This post is a weekly feature by Nezua, Media Consortium Blogger.
On Tuesday, Rep. Luis Gutierrez (D-IL) introduced the Comprehensive Immigration Reform for America’s Security and Prosperity Act of 2009 (CIR-ASAP). Rep. Gutierrez said that the bill represents “the final push for comprehensive immigration reform,” as Khalil Abdullah reports for New America Media. Seth Hoy at AlterNet breaks down some of the bill’s key points, which include a border security provisions, family unification, a legalization component, and improved detention conditions.
The legislation is an encouraging first step forward on the path to immigration reform. But many hurdles must be overcome before an immigration bill from the House or Senate becomes law, especially in today’s tense political environment. Outright antagonism from the nativist lobby or the far Right will be no small part of the challenge, no matter how concessionary the legislation is to Republicans.

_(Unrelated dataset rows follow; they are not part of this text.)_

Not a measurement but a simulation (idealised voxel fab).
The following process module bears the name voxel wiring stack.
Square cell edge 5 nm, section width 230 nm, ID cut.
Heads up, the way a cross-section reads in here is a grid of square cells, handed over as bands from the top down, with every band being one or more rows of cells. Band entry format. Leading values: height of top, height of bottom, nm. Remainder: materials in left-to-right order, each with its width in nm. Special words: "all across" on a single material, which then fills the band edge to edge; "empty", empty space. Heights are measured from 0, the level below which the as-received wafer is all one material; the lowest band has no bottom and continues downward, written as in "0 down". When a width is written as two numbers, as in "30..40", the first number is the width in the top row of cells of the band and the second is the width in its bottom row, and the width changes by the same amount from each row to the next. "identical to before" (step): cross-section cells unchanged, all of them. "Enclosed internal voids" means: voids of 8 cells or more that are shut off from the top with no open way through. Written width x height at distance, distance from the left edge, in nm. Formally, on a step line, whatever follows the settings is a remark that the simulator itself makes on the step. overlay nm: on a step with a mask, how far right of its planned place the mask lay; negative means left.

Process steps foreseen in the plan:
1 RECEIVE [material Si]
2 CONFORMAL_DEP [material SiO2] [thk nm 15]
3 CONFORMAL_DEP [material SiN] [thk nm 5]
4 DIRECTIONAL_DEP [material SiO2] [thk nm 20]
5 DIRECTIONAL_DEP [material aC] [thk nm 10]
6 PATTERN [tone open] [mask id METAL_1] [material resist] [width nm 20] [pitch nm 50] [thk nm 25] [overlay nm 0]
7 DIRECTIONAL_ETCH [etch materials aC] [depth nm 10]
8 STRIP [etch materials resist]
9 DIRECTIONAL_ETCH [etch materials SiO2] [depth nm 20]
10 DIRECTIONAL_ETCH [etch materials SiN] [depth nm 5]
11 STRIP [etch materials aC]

In the absence of nationally legislated reform, many border states like Texas are attempting to fill in the gap. One of these cases is a town called Del Rio, as Melissa del Bosque reports for the Texas Observer. Del Rio’s new school superintendent, Kelt Cooper, has “an overarching concern about Mexican nonresidents attending [U.S.] public schools.” U.S. Customs and Border Protection agents, acting under Cooper’s request, recently took a headcount of children crossing the bridge that connects Ciudad Acuña in México to Del Rio, Texas. No other border to the county was inspected similarly.
At Cooper’s order, Del Rio school district employees handed out fliers to drivers with students who crossed the bridge that morning, informing parents that their children were being withdrawn from school unless they could prove U.S. citizenship. If Cooper truly cared about his student body, he’d take a lesson from another school with a large immigrant population and harness the energy available to him, rather than sowing fear and division amongst the student body.